Mithril 1.1.1

ES6


Mithril is written in ES5, and is fully compatible with ES6 as well. ES6 is a recent update to Javascript that introduces new syntax sugar for various common cases. It's not yet fully supported by all major browsers and it's not a requirement for writing application, but it may be pleasing to use depending on your team's preferences.

In some limited environments, it's possible to use a significant subset of ES6 directly without extra tooling (for example, in internal applications that do not support IE). However, for the vast majority of use cases, a compiler toolchain like Babel is required to compile ES6 features down to ES5.

Setup

The simplest way to setup an ES6 compilation toolchain is via Babel.

Babel requires NPM, which is automatically installed when you install Node.js. Once NPM is installed, create a project folder and run this command:

npm init -y

If you want to use Webpack and Babel together, skip to the section below.

To install Babel as a standalone tool, use this command:

npm install babel-cli babel-preset-es2015 babel-plugin-transform-react-jsx --save-dev

Create a .babelrc file:

{
    "presets": ["es2015"],
    "plugins": [
        ["transform-react-jsx", {
            "pragma": "m"
        }]
    ]
}

To run Babel as a standalone tool, run this from the command line:

babel src --out-dir bin --source-maps

Using Babel with Webpack

If you're already using Webpack as a bundler, you can integrate Babel to Webpack by following these steps.

npm install babel-core babel-loader babel-preset-es2015 babel-plugin-transform-react-jsx --save-dev

Create a .babelrc file:

{
    "presets": ["es2015"],
    "plugins": [
        ["transform-react-jsx", {
            "pragma": "m"
        }]
    ]
}

Next, create a file called webpack.config.js

module.exports = {
    entry: './src/index.js',
    output: {
        path: './bin',
        filename: 'app.js',
    },
    module: {
        loaders: [{
            test: /\.js$/,
            exclude: /node_modules/,
            loader: 'babel-loader'
        }]
    }
}

This configuration assumes the source code file for the application entry point is in src/index.js, and this will output the bundle to bin/app.js.
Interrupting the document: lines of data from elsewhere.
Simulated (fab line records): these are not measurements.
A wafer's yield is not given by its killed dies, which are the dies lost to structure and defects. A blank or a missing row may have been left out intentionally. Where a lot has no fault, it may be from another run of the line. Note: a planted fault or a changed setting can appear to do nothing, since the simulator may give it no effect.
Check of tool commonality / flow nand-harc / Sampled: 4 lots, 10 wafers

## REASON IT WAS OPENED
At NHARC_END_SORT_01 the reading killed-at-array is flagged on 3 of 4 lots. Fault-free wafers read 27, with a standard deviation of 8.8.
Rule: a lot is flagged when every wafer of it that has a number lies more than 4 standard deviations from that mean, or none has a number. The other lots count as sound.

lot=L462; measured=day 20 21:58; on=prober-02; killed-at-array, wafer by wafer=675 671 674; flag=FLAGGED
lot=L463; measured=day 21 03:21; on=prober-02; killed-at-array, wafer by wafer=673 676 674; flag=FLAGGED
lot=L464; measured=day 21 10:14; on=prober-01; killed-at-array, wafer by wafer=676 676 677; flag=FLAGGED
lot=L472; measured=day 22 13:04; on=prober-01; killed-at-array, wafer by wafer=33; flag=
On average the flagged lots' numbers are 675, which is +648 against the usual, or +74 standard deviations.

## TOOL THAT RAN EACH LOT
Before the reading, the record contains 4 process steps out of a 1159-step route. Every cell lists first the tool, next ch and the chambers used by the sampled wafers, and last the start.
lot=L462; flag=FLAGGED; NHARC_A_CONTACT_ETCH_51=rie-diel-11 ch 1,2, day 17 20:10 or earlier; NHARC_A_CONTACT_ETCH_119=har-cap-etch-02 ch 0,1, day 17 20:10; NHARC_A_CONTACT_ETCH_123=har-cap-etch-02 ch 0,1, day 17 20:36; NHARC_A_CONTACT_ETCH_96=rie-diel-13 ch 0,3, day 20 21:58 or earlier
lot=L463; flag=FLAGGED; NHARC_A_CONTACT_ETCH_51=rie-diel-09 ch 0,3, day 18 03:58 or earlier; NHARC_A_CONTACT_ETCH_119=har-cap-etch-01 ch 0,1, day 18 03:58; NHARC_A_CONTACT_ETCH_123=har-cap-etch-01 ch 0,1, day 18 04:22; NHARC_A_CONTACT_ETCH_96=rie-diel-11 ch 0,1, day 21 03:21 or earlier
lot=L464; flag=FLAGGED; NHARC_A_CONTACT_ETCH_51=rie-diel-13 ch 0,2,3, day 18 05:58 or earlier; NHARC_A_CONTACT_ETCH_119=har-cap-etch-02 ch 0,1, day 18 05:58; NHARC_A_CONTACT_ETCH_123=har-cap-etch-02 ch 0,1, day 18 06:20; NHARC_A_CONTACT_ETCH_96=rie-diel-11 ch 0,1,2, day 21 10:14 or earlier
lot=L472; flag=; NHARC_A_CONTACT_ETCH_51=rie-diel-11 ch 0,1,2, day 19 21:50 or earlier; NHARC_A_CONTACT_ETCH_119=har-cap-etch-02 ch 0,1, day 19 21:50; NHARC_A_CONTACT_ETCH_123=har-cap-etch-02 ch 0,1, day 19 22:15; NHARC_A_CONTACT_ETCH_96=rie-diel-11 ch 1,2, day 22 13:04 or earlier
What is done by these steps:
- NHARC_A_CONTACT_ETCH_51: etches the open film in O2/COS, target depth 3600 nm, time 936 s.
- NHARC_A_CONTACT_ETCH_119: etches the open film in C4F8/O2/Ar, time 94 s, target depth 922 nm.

To run the bundler, setup an npm script. Open package.json and add this entry under "scripts":

{
    "name": "my-project",
    "scripts": {
        "start": "webpack -d --watch"
    }
}

You can now then run the bundler by running this from the command line:

npm start

Production build

To generate a minified file, open package.json and add a new npm script called build:

{
    "name": "my-project",
    "scripts": {
        "start": "webpack -d --watch",
        "build": "webpack -p"
    }
}

You can use hooks in your production environment to run the production build script automatically. Here's an example for Heroku:

{
    "name": "my-project",
    "scripts": {
        "start": "webpack -d --watch",
        "build": "webpack -p",
        "heroku-postbuild": "webpack -p"
    }
}

License: MIT. © Leo Horie.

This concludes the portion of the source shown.